Detecting and deterring crime through data mining is particularly challenging due to several factors. First, although there is a vast amount of data available, there is usually only a small number of observations that represent criminal behavior, such as on-line fraud. In statistical terms, the distribution of the data is highly skewed. This fact is important to note because empirical studies of classification systems indicate that symbolic classifiers, such as those discussed in this chapter, are the most effective weapons for classifying highly skewed data sets.

Data mining is a tool for the human investigator. It does not replace the analyst responsible for the security of a system or for the detection of the criminal acts, although data mining assists analysts in sorting through hundreds of thousands of records enabling them to "connect the dots." For each type of crime, a data mining model has to be created in order for the analyst be able to detect its unique signature. Compounding this challenge is the fact that criminals are not stupid. They will intentionally modify their methods of operation; as such, a data mining detection system has to be adapted to recognize these new patterns constantly and continuously. Investigative data mining is a process, not a single-product solution.

Yet another challenge is that a data mining detection system needs to have a very fast response time in order to minimize the monetary losses and damages to systems and networks, individuals, and companies. For example, for the detection of credit-card and Internet fraud or system intrusion, real-time processing is necessary. However, this is not a problem that cannot be solved. Web mining for e-commerce is commonly done today for making real-time offers to consumers. The same type of Internet and wireless techniques and technologies can be used in conjunction with data mining models to detect and deter these types of crimes in real time.

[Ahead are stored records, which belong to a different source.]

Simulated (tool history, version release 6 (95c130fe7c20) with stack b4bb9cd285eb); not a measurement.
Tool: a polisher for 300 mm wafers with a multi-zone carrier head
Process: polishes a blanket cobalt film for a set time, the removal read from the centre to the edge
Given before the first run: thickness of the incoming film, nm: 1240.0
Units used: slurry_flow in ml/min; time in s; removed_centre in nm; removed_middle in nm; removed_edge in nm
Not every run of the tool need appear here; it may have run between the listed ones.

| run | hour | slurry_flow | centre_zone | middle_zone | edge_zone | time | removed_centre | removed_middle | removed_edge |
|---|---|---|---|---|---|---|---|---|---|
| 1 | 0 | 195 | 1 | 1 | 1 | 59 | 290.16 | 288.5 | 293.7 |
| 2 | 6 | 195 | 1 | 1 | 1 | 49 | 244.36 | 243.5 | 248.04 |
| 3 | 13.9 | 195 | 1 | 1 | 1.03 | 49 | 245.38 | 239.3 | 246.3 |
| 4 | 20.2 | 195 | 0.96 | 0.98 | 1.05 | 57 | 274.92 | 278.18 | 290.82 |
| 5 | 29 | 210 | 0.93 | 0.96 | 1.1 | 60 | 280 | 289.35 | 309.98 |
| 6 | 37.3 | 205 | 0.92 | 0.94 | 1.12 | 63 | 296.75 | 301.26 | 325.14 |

Lastly, there are two types of errors in the detection and classification of these types of crimes: false alarms (false positives) and undiscovered cases (false negatives). Often an alert of a suspected crime needs verification by human personnel and may require special processing, such as putting a transaction in a special queue or status. A false positive needs special attention and time, while a false negative may cause further losses. In other words, the costs of both are different. However, in both instances, consideration must be given that doing nothing is the worst possible action and option facing a business, government agency, or law enforcement unit. The cost of doing nothing may, in time, be the most expensive option of all, especially in situations involving the destruction of trust, data, systems, property, and human life.